Question

What is the center of mass of the object given below? The object is uniformly dense. All answers are stated with respect to the origin, located at the center of the large sphere.
(a) $\left( {0,\dfrac{R}{2}} \right)$
(b) $\left( {0,\dfrac{R}{4}} \right)$
(c) $\left( {0, - \dfrac{R}{4}} \right)$
(d) $\left( {0, - \dfrac{R}{6}} \right)$
(e) $\left( {0, - \dfrac{R}{3}} \right)$

Answer 1

Hint : We can start by defining the center of mass of an object. Then we move onto the given information, that is, density of the object is given and from this, we find the mass of the object from there, we can find the center of mass using the formula given below.
The formula for the density of an object is given by, $\rho = \dfrac{m}{v}$ where $m$ is the mass of the object and $v$ is the volume of the object.
The formula for area (since this is a two-dimensional object, we use area instead of volume), $A = \pi {r^2}$ , where $r$ is the radius of the circle.

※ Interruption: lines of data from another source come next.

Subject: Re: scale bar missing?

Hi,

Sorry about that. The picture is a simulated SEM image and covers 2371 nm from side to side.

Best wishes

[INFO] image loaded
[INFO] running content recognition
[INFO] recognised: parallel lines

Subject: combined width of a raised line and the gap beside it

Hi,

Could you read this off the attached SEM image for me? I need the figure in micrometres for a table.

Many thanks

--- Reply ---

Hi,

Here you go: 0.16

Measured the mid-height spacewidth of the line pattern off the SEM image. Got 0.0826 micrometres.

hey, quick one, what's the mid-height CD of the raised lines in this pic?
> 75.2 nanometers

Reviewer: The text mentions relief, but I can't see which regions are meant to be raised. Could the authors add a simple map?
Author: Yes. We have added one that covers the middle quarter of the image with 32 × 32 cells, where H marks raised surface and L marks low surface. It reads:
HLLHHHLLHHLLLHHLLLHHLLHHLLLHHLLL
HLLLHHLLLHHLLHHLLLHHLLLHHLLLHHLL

Complete Step By Step Answer:
Let us start by defining the center of mass of an object, it is a point representing the mean position of matter in the object.
Now, analyzing the given object. From the figure, it is clear that the object is two-dimensional. It comprises of two circles, a larger one with radius, $R$ and the smaller one with radius, $r$
We can see that both the circles are symmetrical to the y-axis, hence we conclude that the center of mass lies in the y-axis.
Now let us consider these two circles, one of mass $m$ and the other of mass $m'$ . We can now find a relationship between these masses from density.
The density of the bigger circle is given by, $\rho = \dfrac{m}{{\pi {R^2}}}$
The density of the smaller circle is given by, $\rho = \dfrac{{m'}}{{\pi {{\left( {\dfrac{R}{2}} \right)}^2}}}$
Since it is given that the densities are equal, we equate these two equations to find a relation between the masses
$\dfrac{m}{{\pi {R^2}}} = \dfrac{{m'}}{{\pi {{\left( {\dfrac{R}{2}} \right)}^2}}}$
Cancelling the constants and cross multiplying, we get
$m' = \dfrac{m}{4}$
Considering two circles as point masses and $x = 0$
$y = \dfrac{{m \times 0 - m'R/2}}{{m - m'}} = \dfrac{{ - m' \times R/2}}{{4m' - m'}} = \dfrac{R}{6}$
We already had the value of $x = 0$ and now we have the value of $y = \dfrac{R}{6}$
In conclusion, the center of mass of the given object is at $\left( {0, - \dfrac{R}{6}} \right)$
Option (d) $\left( {0, - \dfrac{R}{6}} \right)$ is the right answer.

Note :
We can see that the object is two-dimensional. Density is the ratio of the mass of the object to its volume, here area is considered instead of volume because it is a two-dimensional object and volume is nothing but the product of area and height.